Taxpayer-funded protests
Author:
Victor Vrsnik
2002/06/26
If Canadians suspect that the anti-globalization protesters in Calgary to protest the G-8 summit were: misinformed, would cut third-world countries off at the knees, limit the ability of the poor to improve their lot, and that the anti-free trade movement is merely hard-left socialism dressed up in drag, the hunch is largely correct. With apologies to Churchill, never have so many protested so often for so wrong a method to relieve poverty around the world. Access to rich countries' markets will lift the poor into better conditions; in contrast, an expansion of protectionist policy under any guise will only guarantee more misery.
But if most Canadians assume as much, they are likely unaware that much of the anti-globalization fervour is taxpayer-funded, either indirectly or directly. There were plenty of government-funded activists in Calgary but before reviewing the usual suspects there, consider how taxpayers have unwittingly helped fund past protests. Remember the 1999 "battle in Seattle " The British Columbia Teachers Federation sent 100 union activists to that melee. That union's take from taxpayers over the past decade was $4.6 million in grants and contributions from the B.C. government. And then there was Quebec City. There, anti-free trade activists were given cash directly: $300,000 by the federal government to hold their own so-called "People's Summit." And Quebec kicked in another $200,000.
As for the latest alternative summit in Calgary, sponsors there included the Canadian Labour Congress, a recipient of $168,500 from the federal departments of Multiculturalism and Environment. (And the CLC's advice to politicians Re-ignite inflation, an insane suggestion since inflation erodes wages and savings, which hurts the poor and middle income earners more than anyone.)
Also in Calgary and perennially at the trough were two well-known champagne socialists. Svend Robinson, who, when not jetting off to hang out with Palestinian terrorists, garners $131,400 from taxpayers every year in his part-time job as a Member of Parliament. Stephen Lewis, a careerist politician as an Ontario New Democrat in the 1960s and 1970s, appointed to the United Nations in the 1980s and still at the taxpayer-funded U.N. showed up to bash capitalists who, incidentally, have supported him his entire life. Also present was Matthew Coon Come, chief of the Assembly of First Nations. His group annoyed the federal government by bashing reforms to the Indian Act so AFN funding has been cut in half, but Mr. Coon Come and his lobbyists will still rake in $10 million this year.

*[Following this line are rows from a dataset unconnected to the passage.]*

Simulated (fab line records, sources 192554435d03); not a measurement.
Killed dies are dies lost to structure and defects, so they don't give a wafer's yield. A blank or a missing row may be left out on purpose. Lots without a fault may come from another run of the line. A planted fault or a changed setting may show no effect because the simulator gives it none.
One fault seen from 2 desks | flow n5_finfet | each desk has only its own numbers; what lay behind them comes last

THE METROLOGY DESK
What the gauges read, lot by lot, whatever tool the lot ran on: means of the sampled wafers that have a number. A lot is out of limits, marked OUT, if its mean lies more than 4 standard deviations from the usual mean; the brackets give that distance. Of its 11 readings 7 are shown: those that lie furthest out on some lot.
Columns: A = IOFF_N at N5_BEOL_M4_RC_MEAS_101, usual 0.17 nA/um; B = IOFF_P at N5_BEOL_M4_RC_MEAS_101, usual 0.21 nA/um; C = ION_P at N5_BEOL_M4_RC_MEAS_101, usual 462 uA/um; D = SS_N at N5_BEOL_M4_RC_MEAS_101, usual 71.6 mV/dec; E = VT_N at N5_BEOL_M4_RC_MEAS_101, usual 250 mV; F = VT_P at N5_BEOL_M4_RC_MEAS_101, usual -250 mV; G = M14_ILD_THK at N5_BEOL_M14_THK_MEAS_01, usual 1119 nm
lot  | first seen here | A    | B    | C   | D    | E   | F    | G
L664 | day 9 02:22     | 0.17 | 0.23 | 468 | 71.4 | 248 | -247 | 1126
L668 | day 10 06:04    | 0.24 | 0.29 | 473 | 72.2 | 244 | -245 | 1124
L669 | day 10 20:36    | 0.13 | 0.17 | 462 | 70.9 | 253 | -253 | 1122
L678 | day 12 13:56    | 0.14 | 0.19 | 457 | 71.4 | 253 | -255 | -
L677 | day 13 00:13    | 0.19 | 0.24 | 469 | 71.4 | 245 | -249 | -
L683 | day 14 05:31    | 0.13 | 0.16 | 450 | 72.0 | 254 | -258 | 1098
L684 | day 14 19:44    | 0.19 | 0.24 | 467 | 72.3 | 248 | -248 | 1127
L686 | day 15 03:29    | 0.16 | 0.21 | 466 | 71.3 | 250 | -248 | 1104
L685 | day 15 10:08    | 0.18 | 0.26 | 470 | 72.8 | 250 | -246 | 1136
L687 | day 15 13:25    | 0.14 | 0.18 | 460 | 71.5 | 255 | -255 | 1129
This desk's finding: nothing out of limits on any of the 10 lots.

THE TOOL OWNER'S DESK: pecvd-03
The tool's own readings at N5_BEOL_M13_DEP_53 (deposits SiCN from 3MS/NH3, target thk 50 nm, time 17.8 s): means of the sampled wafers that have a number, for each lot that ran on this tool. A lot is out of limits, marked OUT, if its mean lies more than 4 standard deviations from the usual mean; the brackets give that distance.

On the environment side, the Canadian Environmental Network, whose website advertised to help protesters deliver their message to the "corporate media," took in $481,250 in 2001 from the federal government. The Sierra Club sent a representative to speak at the alternative summit; their B.C. and Alberta branches received at least $94,026 in federal Environment grants and contributions last year. And the Alberta-based Pembina Institute That environmental lobby took in $101,250 from Ottawa in 2001.
If course, the unions, environmentalists, and left-wing politicians will argue that no indirect taxpayer cash goes to their anti-globalization fiestas. Nonsense. When governments give money to such organizations, taxpayers finance the agenda of groups whose protest abilities would be restricted to what they could raise from donations or dues. Granted that politicians such as Robinson and Lewis will spend their political travel budgets as they like, but surely, taxpayers should not be forced to fund a dime of any lobby group's political activity. If environmental groups, teacher's unions or others want to mistakenly protest free trade, an activity which - unlike the protests - has been of immense help to the world's poor, they should pay their own way, not snatch cash from taxpayers unaware that their pockets have been picked.